The distance formula is an essential tool in coordinate geometry. It allows us to calculate the distance between any two points in a plane. By using the coordinates of these points, we can derive the length of the line segment that connects them.
To apply the formula, you need coordinates of two points, say \((x_1, y_1)\) and \((x_2, y_2)\). The distance \(d\) between these points can be found using:

• \(d = \sqrt{(x_2 - x_1)^2 + (y_2 - y_1)^2}\).

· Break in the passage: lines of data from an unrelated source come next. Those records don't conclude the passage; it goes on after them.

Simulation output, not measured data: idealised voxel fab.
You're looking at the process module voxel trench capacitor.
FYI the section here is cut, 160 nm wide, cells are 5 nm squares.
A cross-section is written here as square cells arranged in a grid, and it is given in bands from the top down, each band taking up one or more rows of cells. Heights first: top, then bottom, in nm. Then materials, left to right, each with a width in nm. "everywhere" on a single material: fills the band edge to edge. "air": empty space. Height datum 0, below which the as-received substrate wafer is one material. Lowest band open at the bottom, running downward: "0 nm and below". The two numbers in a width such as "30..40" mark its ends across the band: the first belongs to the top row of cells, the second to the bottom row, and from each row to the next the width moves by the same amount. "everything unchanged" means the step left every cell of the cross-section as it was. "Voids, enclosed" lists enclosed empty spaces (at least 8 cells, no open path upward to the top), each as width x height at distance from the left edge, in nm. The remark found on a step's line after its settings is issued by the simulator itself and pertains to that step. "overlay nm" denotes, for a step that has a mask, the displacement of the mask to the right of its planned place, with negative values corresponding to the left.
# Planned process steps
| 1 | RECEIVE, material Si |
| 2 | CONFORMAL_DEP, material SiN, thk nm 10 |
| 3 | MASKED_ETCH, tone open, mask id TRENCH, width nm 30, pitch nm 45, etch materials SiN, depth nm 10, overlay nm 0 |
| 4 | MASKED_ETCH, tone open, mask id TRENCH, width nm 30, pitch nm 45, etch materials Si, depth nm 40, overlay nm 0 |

The formula stems from the concept of computing the length of the hypotenuse in a right triangle, formed by the projections of the line segment onto the coordinate axes. This makes it similar to the Pythagorean theorem, where we square the differences in the \(x\) and \(y\) coordinates, reflecting the horizontal and vertical changes. Summing these squares gives us the square of the diagonal (or actual distance), and taking the square root provides the distance itself.
This formula is a powerful way to bridge geometry and algebra, showing how spatial relationships can be represented and calculated using numbers.

The Pythagorean Theorem is a fundamental principle in geometry. It applies to right triangles, where it relates the lengths of the sides. The theorem states:

• In a right triangle, the square of the hypotenuse (the side opposite the right angle) is equal to the sum of the squares of the other two sides.

Mathematically, if a triangle has sides \(a\), \(b\), and hypotenuse \(c\), then:

• \(c^2 = a^2 + b^2\)

To understand why the triangle from our example is right-angled, we apply this theorem. We calculated the squares of all sides and observed that the sum of the squares of two sides equals the square of the third side. This confirmation solidifies that one of the angles is a right angle.
The Pythagorean theorem is not only used in geometry but also serves as a base for many proofs and applications in various mathematical disciplines.

Coordinate geometry, also known as analytic geometry, allows us to use algebra to handle geometric problems. By placing geometric figures on the plane using coordinates, we can explore their properties more algebraically.
In the coordinate plane, every point is identified by an ordered pair of numbers (or coordinates), typically written as \((x, y)\). This branches out into understanding relationships between points, lines, and shapes using algebraic equations and expressions.

• Understanding the slope of a line between two points: \(m = \frac{y_2 - y_1}{x_2 - x_1}\)
• Finding equations of lines: point-slope form, slope-intercept form, etc.
• Using intersection points to solve geometric problems.

In the right triangle problem, coordinate geometry uses the distance formula to compute sides' lengths, which leads to verifying the Pythagorean theorem. This synergy between algebra and geometry enhances problem-solving skills, giving a structured way to approach spatial relationships.